Mr. Chairman. I am happy to appear here today on behalf of the Department of Justice in response to your request for our views on the subject of electronic surveillance and in particular, concerning the impact of the Supreme Court's decision last week in the case of United States v. U.Š. District Court for the Eastern District of Michigan, No. 70–153 decided June 19, 1972, and more popularly known as the Keith case.

The immediate impact of the Keith case was set forth clearly by Attorney General Richard G. Kleindienst in his statement of June 19, 1972. Let me quote:

In accordance with the decision of the Supreme Court, I have today directed the termination of all electronic surveillance in cases involving domestic security that conflict with the Court's opinion. Hereafter, surveillance will be undertaken in domestic security cases only under procedures that comply with the Court's opinion.
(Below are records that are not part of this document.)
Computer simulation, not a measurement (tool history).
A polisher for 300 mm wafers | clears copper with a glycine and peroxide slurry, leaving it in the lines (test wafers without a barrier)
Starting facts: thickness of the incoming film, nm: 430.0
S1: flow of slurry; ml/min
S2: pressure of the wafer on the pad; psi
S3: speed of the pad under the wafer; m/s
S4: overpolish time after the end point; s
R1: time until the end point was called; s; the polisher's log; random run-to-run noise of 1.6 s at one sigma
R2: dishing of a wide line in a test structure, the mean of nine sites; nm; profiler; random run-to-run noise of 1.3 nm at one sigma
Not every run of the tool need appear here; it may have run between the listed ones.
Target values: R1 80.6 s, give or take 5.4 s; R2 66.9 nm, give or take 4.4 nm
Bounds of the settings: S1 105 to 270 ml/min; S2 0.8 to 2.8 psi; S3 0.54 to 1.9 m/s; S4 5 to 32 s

Senator KENNEDY. Now, just at this point where Mr. Kleindienst said, “In accordance with the decision of the Supreme Court, I have today directed...."

Whom did he direct with respect to the termination of all such electronic surveillance?

Mr. MARONEY. The FBI.

Senator KENNEDY. What procedures were to be followed by the FBI in making decisions whether the taps that they were operating fell within the purview of the Keith decision? Was there an outline of any kind of procedures? How was it left?

Mr. MARONEY. A review was made by the Attorney General of all the electronic surveillances which were then in place in light of the information which had been submitted to him in connection with the request for the initial installation. Based on that factual information and applying the standards of the Keith decision, the Attorney General directed that certain of those installations be removed, since they were covered by the prohibition of the Keith case.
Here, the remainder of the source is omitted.